The only cell phone tower near my farm is slowly getting masked by trees as the forest next door grows up, and the cell phone reception in my house is dreadful.
I just bought a Verizon Network Extender and couldn’t be happier. This is a device that looks like a wireless access point but acts like a miniature cell phone tower, using your DSL or cable modem to reach the cellular network. Our phones went from zero bars to four! Woo-hoo!
This is a zero-config device: I plugged it in and it self-configured within about 20 minutes. I didn’t have to set a single parameter.
And it not only covers the whole house, but extends quite a way beyond it, even to the mailbox on the other side of the road. Generally speaking, reception in the house is worse than anywhere else, so it completely covers the problem area.
The retail price of this technological wonder (called a “femtocell” in the biz) is a wince-inducing $250, but I found a “$50 off All Accessories” coupon online, and, much to my surprise, found a $50 rebate form inside the box that’s good through most of January, so it really cost me only $150. There is no monthly fee.
It doesn’t handle 3G traffic (though your 3G devices will fall back to the “1X” standard, which it does handle, though slowly). and I don’t know if non-Verizon subscribers can roam through it or not. But sure solved my problem!
There are similar devices out there that work with other carriers, plus a wide variety of cellular signal boosters that use an outdoor antenna to talk to the cell phone tower, and an amplifier and an indoor antenna to talk to your cell phones. The main difference is that boosters don’t work in areas where you have no signal at all, while network extenders that use your cable or DSL links do.
These devices will probably turn out to be a must-have for rural residents everywhere.

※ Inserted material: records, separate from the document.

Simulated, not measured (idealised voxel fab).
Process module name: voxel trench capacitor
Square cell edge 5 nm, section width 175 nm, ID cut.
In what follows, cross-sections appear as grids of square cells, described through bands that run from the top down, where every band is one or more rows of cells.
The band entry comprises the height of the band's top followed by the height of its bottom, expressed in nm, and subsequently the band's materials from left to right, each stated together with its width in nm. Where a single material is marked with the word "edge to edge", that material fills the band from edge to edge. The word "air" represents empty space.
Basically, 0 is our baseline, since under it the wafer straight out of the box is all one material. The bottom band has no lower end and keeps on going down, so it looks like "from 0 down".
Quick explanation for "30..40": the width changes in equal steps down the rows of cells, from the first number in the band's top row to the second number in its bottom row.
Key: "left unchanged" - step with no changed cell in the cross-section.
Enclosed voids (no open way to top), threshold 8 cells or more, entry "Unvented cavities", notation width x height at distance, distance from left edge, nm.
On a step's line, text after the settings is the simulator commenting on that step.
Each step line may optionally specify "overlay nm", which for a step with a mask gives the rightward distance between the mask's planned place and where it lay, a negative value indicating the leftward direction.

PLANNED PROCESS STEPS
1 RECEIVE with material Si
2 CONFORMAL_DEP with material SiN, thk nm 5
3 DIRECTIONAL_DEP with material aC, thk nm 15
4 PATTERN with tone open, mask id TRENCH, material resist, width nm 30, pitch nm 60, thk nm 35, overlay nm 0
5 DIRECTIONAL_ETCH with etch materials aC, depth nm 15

[Update, March 24, 2010: After more than two months of use, I’m still very pleased. The higher signal quality means that our cell phone batteries last for many days rather than just one, and I no longer have to hunt around the house and farm for Karen if I need to talk to her: I can always reach her by phone. That wasn’t true before. The only downside is that the extender adds a noticeable time lag when both ends of the conversation are going through it! This only happens when both parties are on the farm, of course.]